How to do CopyMerge in Hadoop 3.0?
FileUtil#copyMerge method has been removed. See details for the major change:
https://issues.apache.org/jira/browse/HADOOP-12967
https://issues.apache.org/jira/browse/HADOOP-11392
You can use getmerge
Usage: hadoop fs -getmerge [-nl]
Takes a source directory and a destination file as input and concatenates files in src into the destination local file. Optionally -nl can be set to enable adding a newline character (LF) at the end of each file. -skip-empty-file can be used to avoid unwanted newline characters in case of empty files.
Examples:
hadoop fs -getmerge -nl /src /opt/output.txt
hadoop fs -getmerge -nl /src/file1.txt /src/file2.txt /output.txt
Exit Code: Returns 0 on success and non-zero on error.
https://hadoop.apache.org/docs/current/hadoop-project-dist/hadoop-common/FileSystemShell.html#getmerge
Since FileUtil.copyMerge()
has been deprecated and removed from the API starting in version 3, we can always re-implement it ourselves.
Here is the original Java implementation from previous versions.
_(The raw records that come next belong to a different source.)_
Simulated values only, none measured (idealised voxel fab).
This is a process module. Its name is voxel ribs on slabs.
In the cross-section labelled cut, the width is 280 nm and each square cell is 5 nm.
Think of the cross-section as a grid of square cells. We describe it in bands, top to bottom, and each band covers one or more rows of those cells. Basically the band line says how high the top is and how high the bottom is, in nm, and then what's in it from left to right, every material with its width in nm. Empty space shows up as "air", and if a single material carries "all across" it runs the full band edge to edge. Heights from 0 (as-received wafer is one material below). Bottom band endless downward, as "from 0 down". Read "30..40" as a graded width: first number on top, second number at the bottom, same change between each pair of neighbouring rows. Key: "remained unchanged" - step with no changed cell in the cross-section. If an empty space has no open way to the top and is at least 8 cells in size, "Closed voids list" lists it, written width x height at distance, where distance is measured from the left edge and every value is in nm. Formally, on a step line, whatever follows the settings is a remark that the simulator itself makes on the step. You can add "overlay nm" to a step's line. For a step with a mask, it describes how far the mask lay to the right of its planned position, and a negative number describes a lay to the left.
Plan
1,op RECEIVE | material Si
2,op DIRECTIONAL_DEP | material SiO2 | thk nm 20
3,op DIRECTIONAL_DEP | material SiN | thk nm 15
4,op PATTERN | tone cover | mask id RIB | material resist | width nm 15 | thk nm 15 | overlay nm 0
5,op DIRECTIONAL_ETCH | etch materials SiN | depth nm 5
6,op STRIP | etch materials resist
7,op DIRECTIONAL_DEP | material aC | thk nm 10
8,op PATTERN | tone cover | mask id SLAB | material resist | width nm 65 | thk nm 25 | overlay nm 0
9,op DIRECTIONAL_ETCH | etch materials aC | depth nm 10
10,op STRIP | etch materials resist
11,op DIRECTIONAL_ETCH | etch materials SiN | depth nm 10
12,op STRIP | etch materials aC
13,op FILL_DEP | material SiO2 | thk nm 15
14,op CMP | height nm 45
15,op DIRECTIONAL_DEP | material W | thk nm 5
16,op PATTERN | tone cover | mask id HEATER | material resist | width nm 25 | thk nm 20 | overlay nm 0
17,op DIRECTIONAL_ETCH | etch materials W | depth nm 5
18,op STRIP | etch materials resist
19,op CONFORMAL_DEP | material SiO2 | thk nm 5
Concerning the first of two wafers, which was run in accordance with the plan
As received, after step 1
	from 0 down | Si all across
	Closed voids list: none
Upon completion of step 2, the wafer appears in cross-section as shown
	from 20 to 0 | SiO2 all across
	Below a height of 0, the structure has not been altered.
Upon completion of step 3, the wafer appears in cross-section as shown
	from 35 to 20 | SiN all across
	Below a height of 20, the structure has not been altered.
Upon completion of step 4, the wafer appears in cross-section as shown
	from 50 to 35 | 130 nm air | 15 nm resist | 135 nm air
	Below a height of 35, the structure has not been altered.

Here is a Scala translation:
import org.apache.hadoop.conf.Configuration
import org.apache.hadoop.fs.{FileSystem, Path}
import org.apache.hadoop.io.IOUtils
import java.io.IOException
def copyMerge(
srcFS: FileSystem, srcDir: Path,
dstFS: FileSystem, dstFile: Path,
deleteSource: Boolean, conf: Configuration
): Boolean = {
if (dstFS.exists(dstFile)) {
throw new IOException(s"Target $dstFile already exists")
}
// Source path is expected to be a directory:
if (srcFS.getFileStatus(srcDir).isDirectory) {
val outputFile = dstFS.create(dstFile)
try {
srcFS
.listStatus(srcDir)
.sortBy(_.getPath.getName)
.collect {
case status if status.isFile =>
val inputFile = srcFS.open(status.getPath)
try { IOUtils.copyBytes(inputFile, outputFile, conf, false) }
finally { inputFile.close() }
}
} finally { outputFile.close() }
if (deleteSource) srcFS.delete(srcDir, true) else true
}
else false
}